Calling Justin Bieber ‘black’ is the biggest insult to us all
On a scale of 1 to 10, how high (or low) would you rate Justin Bieber’s street credibility?
It’s an odd but pertinent question, given the singer’s meteoric rise to fame, his associates in urban music and sports (which, oddly enough, includes an improbable kinship with the best pound for pound boxer in the world), and the obviously self-destructive bad boy persona the singer has cultivated recently.

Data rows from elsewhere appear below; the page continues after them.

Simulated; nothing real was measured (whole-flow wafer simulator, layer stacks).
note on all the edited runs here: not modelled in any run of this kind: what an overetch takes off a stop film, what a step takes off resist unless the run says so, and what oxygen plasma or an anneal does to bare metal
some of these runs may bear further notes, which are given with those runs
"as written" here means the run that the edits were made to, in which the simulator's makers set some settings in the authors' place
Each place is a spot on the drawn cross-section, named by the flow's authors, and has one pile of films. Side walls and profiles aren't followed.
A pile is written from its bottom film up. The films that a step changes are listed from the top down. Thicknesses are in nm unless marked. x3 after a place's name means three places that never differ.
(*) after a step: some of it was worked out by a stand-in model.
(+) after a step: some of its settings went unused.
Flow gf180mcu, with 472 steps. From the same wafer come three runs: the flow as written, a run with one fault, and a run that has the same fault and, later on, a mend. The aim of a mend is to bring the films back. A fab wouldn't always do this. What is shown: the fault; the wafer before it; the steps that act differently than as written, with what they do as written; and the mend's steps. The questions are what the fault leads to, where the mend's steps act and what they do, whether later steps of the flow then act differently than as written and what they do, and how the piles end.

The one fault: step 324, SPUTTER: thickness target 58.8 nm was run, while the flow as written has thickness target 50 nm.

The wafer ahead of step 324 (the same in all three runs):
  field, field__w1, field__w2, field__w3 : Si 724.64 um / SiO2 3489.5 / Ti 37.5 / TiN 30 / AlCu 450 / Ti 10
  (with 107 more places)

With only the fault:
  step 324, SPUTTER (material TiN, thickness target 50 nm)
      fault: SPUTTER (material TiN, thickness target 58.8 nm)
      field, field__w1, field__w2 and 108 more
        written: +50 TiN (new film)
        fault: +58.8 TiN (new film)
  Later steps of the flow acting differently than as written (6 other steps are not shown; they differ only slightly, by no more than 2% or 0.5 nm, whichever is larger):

Ready explanations for Beiber’s success, including the legions of loyal “Beliebers” who rally to his defense almost as passionately as they do his concerts, are hard to come by. However, can the Canadian hitmaker’s success reasonably be attributed to his “acting black“? In an op-ed for the Huffington Post, one observer has linked Bieber’s musical ascension to a demeanor that’s become increasingly “urban” – and not just because of his links to black pop culture figures like Usher and Floyd Mayweather.
Bieber’s career trajectory may have been unusually rapid, but it’s not that hard to explain — and little of it has to do with acting black, or even being white. The formula is a tried and true one in the Internet age: Take one YouTube sensation from Canada, toss in angelic looks and an Autotune-ready voice, and you have the perfect prescription for a breakout sensation that’s all but irresistible to young females.
Love him or hate him, Bieber is the latest singer to fill a vacuum in the public’s imagination for a teen heartthrob. It goes without saying that age group is big business, worth billions in album sales. Although most of his predecessors were part of a wave of boy bands that captured the hearts of millions of pre-pubescent girls — which at one point in the not too distant past included New Edition and the Jackson Five — Bieber is the latest in a long-running fad. Given that his bubblegum sound and high-pitched falsetto hardly falls into the genre of Blue-Eyed Soul, it’s hard to make the argument that he’s cribbing from a playbook of black artists.
Bieber’s proximity to black artists — or the idea that he’s “emulating of black contemporaries” — falls far short of the mark in explaining his widespread popularity. In fact, the suggestion that he’s “acting black” on some level is a current into rather perilous cultural waters.
Blackness is becoming increasingly hard to define these days, but in one sense, the idea of “acting black” — to the extent anyone can successfully define the term, and what it implies — automatically conflates black skin with bad behavior.
Justin Bieber emerged on the music scene and cut his teeth as a pop star, and only by dint of his recent run of legal troubles has the singer been tagged with the feared “trying to be black” label. By attempting to link his behavior to some amorphous or ill-conceived idea of blackness, people who raise this argument virtually concede that black culture is synonymous with drug abuse (of which Bieber has stood accused), violence and run-ins with the law. It also reinforces the pernicious idea that dabbling in drugs and running the streets is somehow “cool” or some manifestation of racism rather than incredibly poor judgment.
If there’s any unfortunate rule of thumb the pop crooner demonstrates, it’s the time-honored tradition of a white artist closely aligned with marquee black artists being practically inoculated from charges of racism once the inevitable accusation of racial insensitivity surfaces. If it worked for the likes of Gwyneth Paltrow and Eminem, it certainly will for young Mr. Bieber.
Looking at Bieber’s career through the lens of race also conveniently bypasses an enormous elephant in the room. The artist comes from a long line of child stars that followed a similar path: their careers burn white hot, then went super-nova and burned out completely. In television, movies and music, the road to success is littered with children for whom success came early but departed in a hail of erratic behavior and sometimes, untimely death. For this group, acting out had little to do with “acting black” as a means to achieve notoriety (they were famous enough already).
If there’s anything or anyone Justin Bieber is emulating, it’s the long list of train-wreck children who couldn’t handle the wages of early fame. He’s more a gender-reversed Lindsay Lohan or Amanda Bynes than he is a Chris Brown.
There are a lot of descriptive terms that can be used to describe him: troubled, spoiled, drug-addled, drunk or entitled being just a few. Whatever you do, don’t equate Bieber’s behavior with blackness.